Meeting with Steve Shectman

MIKE-PLC control Manual

Index.

I. Conceptual description. / Page 2
II. Parts / devices involved. / Page 2
III. Signals involved. / Page 2
IV. How it works (interaction between PLC and user interface devices). / Page 3
Safety measures. / Page 3
How reading may fail. / Page 3
V. Touch panel screens. / Page 4
Notes: / Page 4
Main screen. / Page 5
Slit control screen. / Page 5
Manual mode (default). / Page 5
‘Steps (Table)’ mode. / Page 6
‘Go to’ mode. / Page 6
Blue focus control screen. / Page 7
Red focus control screen. / Page 8
Lamps control screen. / Page 9
Shutters / Flipper control screen. / Page 10
Help screen #1. / Page 11
Help screen #2. / Page 12
Help screen #3. / Page 13
Focus sequence screen. / Page 14
VI. Tables (Slit Table, Blue Focus Table, Red Focus Table). / Page 15
VII. Local panel functions. / Page 16
A. Messages on local panel’s display. / Page 17
A.1. Remote mode screen. / Page 17
A.2. ‘Going back to remote mode’ screen. / Page 17
B. Local mode screens. / Page 17
B.1. Local Options screen. / Page 17
B.2. Shutters control screen. / Page 18
B.3. Lamps control screen. / Page 18
B.4. Slit control screen (manual mode). / Page 18
B.5. Slit control screen (Table mode). / Page 18
B.6. Local Focus selection screen. / Page 19
B.7. Blue Focus control screen (manual mode). / Page 19
B.8. Blue Focus control screen (Table mode). / Page 19
B.9. Red Focus control screen (manual mode). / Page 20
B.10. Red Focus control screen (Table mode). / Page 20
B.11. Other screens. / Page 20

I. Conceptual description.

The purpose of the project was to come up with a control system based on a Programmable Logic Controller (PLC) for replacing the electro-mechanic original control system of the instrument (we did not touch the CCDs electronics).

None of the devices included in the original control system’s electronics chassis were removed from it in order to be able to reinstall it to make the instrument work in case the new control system fails. This also means that the new chassis includes connectors that match the ones used for the original system.

We also added a linear potentiometer to enable slit-position measurement and control. This potentiometer had been installed on top of the slit mechanism’s motor in August 2005, with the help of Oscar Duhalde.

II. Parts / devices involved.

Hardware (PLC + interface devices):

The controller is a DirectLogic DL205 series PLC. Its parts are a D2-260 CPU, two input modules (one 32 5~15Vdc discrete inputs, used for shutter signals from the saddlebags, and one 8 channel analog input module, used for measuring focus and slit positions and instrument internal temperature), two output modules (one 8 Relay output module and one 115Vac discrete output module) and an Ethernet module (H-ECOM-100), used to communicate with the remote touchpanel. Complementary operator (user) devices are: An EZ-420 panel (24Vdc, 4x20 character display with 5 function pushbuttons, plus Up, Down, Enter and ESC pushbuttons), which is the ‘Local’ user interface, and a EZ-S8C-FST touch panel (24Vdc, 8 inches, with Ethernet communications capability), the ‘Remote’ user interface.
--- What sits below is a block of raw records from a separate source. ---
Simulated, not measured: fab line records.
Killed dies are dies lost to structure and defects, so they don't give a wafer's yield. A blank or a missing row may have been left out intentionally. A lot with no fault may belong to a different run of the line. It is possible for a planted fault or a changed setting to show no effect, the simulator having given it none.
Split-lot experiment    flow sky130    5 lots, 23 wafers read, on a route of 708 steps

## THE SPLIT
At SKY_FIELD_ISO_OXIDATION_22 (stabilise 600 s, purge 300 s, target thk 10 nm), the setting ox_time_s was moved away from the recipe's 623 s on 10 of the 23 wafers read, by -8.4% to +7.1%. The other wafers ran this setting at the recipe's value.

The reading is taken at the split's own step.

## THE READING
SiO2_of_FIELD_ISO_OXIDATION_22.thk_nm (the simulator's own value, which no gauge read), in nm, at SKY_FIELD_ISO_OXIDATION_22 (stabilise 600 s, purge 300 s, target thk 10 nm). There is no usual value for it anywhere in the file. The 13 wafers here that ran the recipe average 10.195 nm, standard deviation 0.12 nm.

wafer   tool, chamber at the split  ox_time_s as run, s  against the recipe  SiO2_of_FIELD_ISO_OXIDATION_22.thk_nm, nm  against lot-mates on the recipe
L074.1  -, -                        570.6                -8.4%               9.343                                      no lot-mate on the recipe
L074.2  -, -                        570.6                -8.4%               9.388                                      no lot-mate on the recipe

The electronics control box has an ON-OFF switch for turning ON/OFF the Local interface. This was added to avoid light contamination in the instrument’s area produced by the panel’s display.

Communications:

The communication between the PLC and the remote control unit (touch panel) goes through an ethernet crossed cable (no network involved so far). A short green crossed cable was installed between positions #22 and #44 of the hub in the switch cabinet located in the equipment room of Clay telescope. Outlet #22 is in the control room, and outlet #44 is in the NASE platform.

Serial communication between the PLC and the local panel goes through an RS485 cable (notice that both devices are in the same cabinet).

Other hardware:

Inside the electronics cabinet, there is one board where I gathered all the parts that couldn’t be replaced (the R-C circuits for driving the Focus and Shutter motors and two voltage regulators, for 5Vdc and 9Vdc). The 5Vdc voltage regulator feeds the three Potentiometers used to measure Slit and Focus positions. Other non replaceable devices are the flipper controller, which is fed by 9Vdc (from the mentioned voltage regulator), and the EMCO high voltage power supply (which feeds the Th-Ar, hollow cathode lamp).

III. Signals involved.

There are very interesting issues related to input signals.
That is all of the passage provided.